I cringe when I hear "so fun." I've always used "so much fun." Likewise, "funner", rather than "more fun" hurts my ears. But are "so fun" and "funner" grammatically correct and acceptable (by most)?
I try to avoid "fun" as an adjective, but sometimes it's hard. It's here to stay, but it should probably be avoided in formal writing, at least for now.
Similar: "free" as a noun, as in "I got it for free" rather than "I got it free."
When calling someone on bad grammar on Facebook, for instance (admittedly a casual conversation, not formal writing), they often respond with "This is just the internet, man. Don't matter." (Or usually something more profane). In your opinion, is this "just the internet" or does it matter? Will it result in the long-term erosion of the language?
I would never point out bad grammar on Facebook, except in self-defense.
As for the bleed-over effect, I'm cautiously optimistic. I could live without seeing another all-lowercase office memo, though.
You just taught me a new word.
Nifty, isn?t it? ?¥®?
Wow! I havve just found this chat today. I feel like I'm home. Ahhh. Love the Jones and the serial comma points. Any thoughts on the rather common incorrect uses of 'to' and 'too' and 'there' and 'their', not to mention 'they're', by the general public? And now I'm feel quite self-concious of my own grammar and spelling. But aren't these 'tos' and 'theres' something that should be mastered in middle school? I'm a rather poor speller myself and I mastered these sometime before college. So, I find myself rather unforgiving of people who misuse these words.
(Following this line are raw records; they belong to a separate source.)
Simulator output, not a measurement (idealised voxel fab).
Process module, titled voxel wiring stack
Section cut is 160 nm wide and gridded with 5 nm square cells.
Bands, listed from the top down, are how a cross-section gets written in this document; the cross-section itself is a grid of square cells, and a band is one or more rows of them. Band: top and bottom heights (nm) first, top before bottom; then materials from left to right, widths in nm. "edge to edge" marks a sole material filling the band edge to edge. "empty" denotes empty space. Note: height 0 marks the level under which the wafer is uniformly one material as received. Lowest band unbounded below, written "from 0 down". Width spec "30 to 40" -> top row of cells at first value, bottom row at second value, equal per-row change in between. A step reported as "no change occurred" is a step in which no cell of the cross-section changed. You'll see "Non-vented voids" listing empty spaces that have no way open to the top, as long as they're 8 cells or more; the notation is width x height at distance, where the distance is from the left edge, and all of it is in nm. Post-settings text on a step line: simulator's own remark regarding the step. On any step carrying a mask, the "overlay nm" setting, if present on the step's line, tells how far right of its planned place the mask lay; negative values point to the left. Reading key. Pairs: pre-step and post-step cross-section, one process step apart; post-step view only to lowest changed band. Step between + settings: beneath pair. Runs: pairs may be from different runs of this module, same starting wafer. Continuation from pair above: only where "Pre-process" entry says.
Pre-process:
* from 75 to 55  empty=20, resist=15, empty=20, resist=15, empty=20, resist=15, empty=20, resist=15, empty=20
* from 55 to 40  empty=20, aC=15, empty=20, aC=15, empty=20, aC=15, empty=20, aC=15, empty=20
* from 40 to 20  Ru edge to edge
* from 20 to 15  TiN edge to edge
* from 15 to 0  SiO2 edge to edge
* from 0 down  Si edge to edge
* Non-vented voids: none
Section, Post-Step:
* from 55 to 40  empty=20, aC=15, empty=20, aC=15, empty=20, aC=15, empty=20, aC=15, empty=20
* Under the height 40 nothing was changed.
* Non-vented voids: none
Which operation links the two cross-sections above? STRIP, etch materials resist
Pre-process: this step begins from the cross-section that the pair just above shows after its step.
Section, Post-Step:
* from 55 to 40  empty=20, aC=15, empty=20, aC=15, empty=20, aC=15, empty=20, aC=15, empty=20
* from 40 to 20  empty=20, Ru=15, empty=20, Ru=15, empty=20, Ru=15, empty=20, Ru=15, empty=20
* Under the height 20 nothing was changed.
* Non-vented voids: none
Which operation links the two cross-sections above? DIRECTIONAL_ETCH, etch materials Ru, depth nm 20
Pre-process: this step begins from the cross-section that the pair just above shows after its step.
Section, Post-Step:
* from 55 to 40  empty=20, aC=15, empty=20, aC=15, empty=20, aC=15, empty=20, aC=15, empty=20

I don't have anything profound to say about those issues. I once wrote that for me they are the boring compulsories, like the figure-eights that Olympic skaters once had to carve into the ice before they could show off their axels and such.
Perdue has an ad now that says, "We think you are what you eat eats." It's awkward, it's clunky, and it's definitely bad grammar. Bwawk??
As long as ad-speak stays in ads, I give it wide berth. Imagine having to come up with something that hasn't already been done for a commercial.
Of course you would be in charge of the "Academy". But I really would like your thoughts on what I consider to be the mis- and overuse of "iconic".
It's overused, but it has its place. Famous is famously considered redundant (if you have to say so, then ...). Legendary? That's probably even more overused.
I just received an email that ended with "Best until soon." I don't even know what the hell that means. Is it short for "You have my best wishes until we meet again in the near future"? Or something more ominous?
That's a new one. I'm still scratching my head over "sooner than later."
Thoughts on recognizing this?
I concede that the car which hit me is no less clear than the car that hit me, and that any ambiguity stems from the use or non-use of a comma. I even concede that it's a bugaboo. But I still like to dig that extra little moat of clarity.
The aforementioned Bryan Garner refers to the restrictive which as "editorially retrograde."
Or am I missing a different sense in which it would be "irregular"?
This is industry lingo. "Souls" are the total people on board. This includes crew, paying passengers, and any other non-revenue passengers.
Why not "people"?
when did it become acceptable to use these plural terms as singular?
A long time ago? Singular and plural in those cases are more complicated than they look. To me, "data" is fine as a collective singular outside cases where "a datum" would make any sense. (When was the last time you saw a datum?)
And people misuse the plural "media." All the time. Think "mediums." Now, then: I'm in the media, but am I a medium? "Media" is plural if the "mediums" are print and broadcast and online, but people use it to mean "more than one media outlet" or even "more than one reporter," which to me argues for "the media is."
Do you think aerial view and birds eye view should be interchangeable, or is the latter better applied to frozen peas?
An aerial view requires the proper Clarence.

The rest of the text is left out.